Hello, After some experiments of my own, and following the tutorial at ISMIR'08, I'd like to see if I can contribute something to ChucK. Main thing that I'd like to see added is support for strings. Not much, but in such a way that a fairly common thing like a parser could be written. I work with MusicXML myself, and I'd love to be able to parse a music score in ChucK. Outputting and concatenating is a good beginning, but what I'd like to see is e.g. an [] operator to select characters in a string (treating it as an array), eventually augmented with some basic functionality like the things that can be found in the C++ STL or the Java standard library. Before I dive blindly into the code and hacking things together, I'd like to open this up for discussion first: - a lot of C++ STL implementations are infamous for not being threadsafe. Shredsafeness seems to me however a first requirement. True or false? If anyone has some good pointers or links on this issue, please let me know! - Any major programming language today has to be able to process Unicode strings. This also brings up the problem of different encodings, etc... Perhaps it's a good idea to model strings after Java, and have a look at how Java VM's do it? - After giving it some thought I'd like to avoid introducing a character datatype, and instead regard a character as a string with length 1. There's already types enough in this world. But is this feasible, or do I miss something which would require a character type? - Is it perhaps easier to integrate a string library from another open source project instead of writing an own library? Pointers and links very welcome! - Java and C++ have very different ways of handling strings. In Java all strings are managed in a pool in the VM and only references to them are used at runtime, while in C++ you can endlessly screw around with pointers to char arrays. Which paradigm is preferable in ChucK? (personally, I tend to say Java, but then again, I truly hate the difference between the == and .equals() operators messing with my mind) I don't have much spare time so I'm not going to promise that I'm even going to start working on this - if the task at hand would eventually seem to be too big, It's perhaps better for a grad student's project... All the best from Belgium, Joachim Ganseman PhD student @ Visionlab University of Antwerp Belgium
On Mon, Oct 27, 2008 at 12:40 PM, Joachim Ganseman
Hello,
After some experiments of my own, and following the tutorial at ISMIR'08, I'd like to see if I can contribute something to ChucK. Main thing that I'd like to see added is support for strings. Not much, but in such a way that a fairly common thing like a parser could be written. I work with MusicXML myself, and I'd love to be able to parse a music score in ChucK.

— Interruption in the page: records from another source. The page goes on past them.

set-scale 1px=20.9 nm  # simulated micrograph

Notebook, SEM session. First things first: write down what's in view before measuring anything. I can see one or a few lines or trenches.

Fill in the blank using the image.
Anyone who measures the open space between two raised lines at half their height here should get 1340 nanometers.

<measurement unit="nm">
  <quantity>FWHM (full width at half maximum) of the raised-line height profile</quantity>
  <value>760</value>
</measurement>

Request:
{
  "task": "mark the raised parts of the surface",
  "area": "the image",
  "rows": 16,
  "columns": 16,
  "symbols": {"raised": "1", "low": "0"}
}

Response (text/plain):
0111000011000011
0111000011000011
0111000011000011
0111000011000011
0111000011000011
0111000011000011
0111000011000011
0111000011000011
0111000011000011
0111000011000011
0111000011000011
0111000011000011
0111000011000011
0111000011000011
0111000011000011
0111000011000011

Cool! Another pre-req for that of course will be to enable file I/O. This is less-than-obvious if you consider real-time issues. (I've mentioned before that I think a solution to this is to model I/O on Events instead of as blocking function calls.)
Outputting and concatenating is a good beginning, but what I'd like to see is e.g. an [] operator to select characters in a string (treating it as an array), eventually augmented with some basic functionality like the things that can be found in the C++ STL or the Java standard library.
Before I dive blindly into the code and hacking things together, I'd like to open this up for discussion first: - a lot of C++ STL implementations are infamous for not being threadsafe. Shredsafeness seems to me however a first requirement. True or false? If anyone has some good pointers or links on this issue, please let me know!
In practice shreds are not run with true concurrency, so you shouldn't have any problems with this. The ChucK VM takes turns executing each shred's code. If there are any semantics to be aware of to future-proof your code, however, I'm not aware of it.
- Any major programming language today has to be able to process Unicode strings. This also brings up the problem of different encodings, etc... Perhaps it's a good idea to model strings after Java, and have a look at how Java VM's do it?
Unicode is a huge headache, but sure. It may be enough to support ASCII but keep unicode in mind for the future. You gotta start somewhere after all.
- After giving it some thought I'd like to avoid introducing a character datatype, and instead regard a character as a string with length 1. There's already types enough in this world. But is this feasible, or do I miss something which would require a character type?
I like the idea, I think.
- Is it perhaps easier to integrate a string library from another open source project instead of writing an own library? Pointers and links very welcome!
Well, the ChucK math functions are borrowed from C, of course, so I see no reason not to borrow an API from elsewhere for strings as well. One main difficulty is that parsing requires a lot of memory allocating and deallocating, which is not good seeing as I don't think the status of ChucK's garbage collection is really up to par. (Am I wrong on this?) In any case, some thought should be given to how string handling will interact with memory allocation issues. You'll probably have to dive into the heart of the VM to understand this completely and make informed decisions.
- Java and C++ have very different ways of handling strings. In Java all strings are managed in a pool in the VM and only references to them are used at runtime, while in C++ you can endlessly screw around with pointers to char arrays. Which paradigm is preferable in ChucK? (personally, I tend to say Java, but then again, I truly hate the difference between the == and .equals() operators messing with my mind)
I think a more managed approach to strings is probably called for. Personally I love Python's list slicing syntax. (Though the concatenation ' '.join() can go...!)
I don't have much spare time so I'm not going to promise that I'm even going to start working on this - if the task at hand would eventually seem to be too big, It's perhaps better for a grad student's project...
I've found it pretty interesting to get into the VM's internals. Having a specific project in mind is a good excuse for jumping into it, even if nothing concrete comes out immediately. Steve
participants (2)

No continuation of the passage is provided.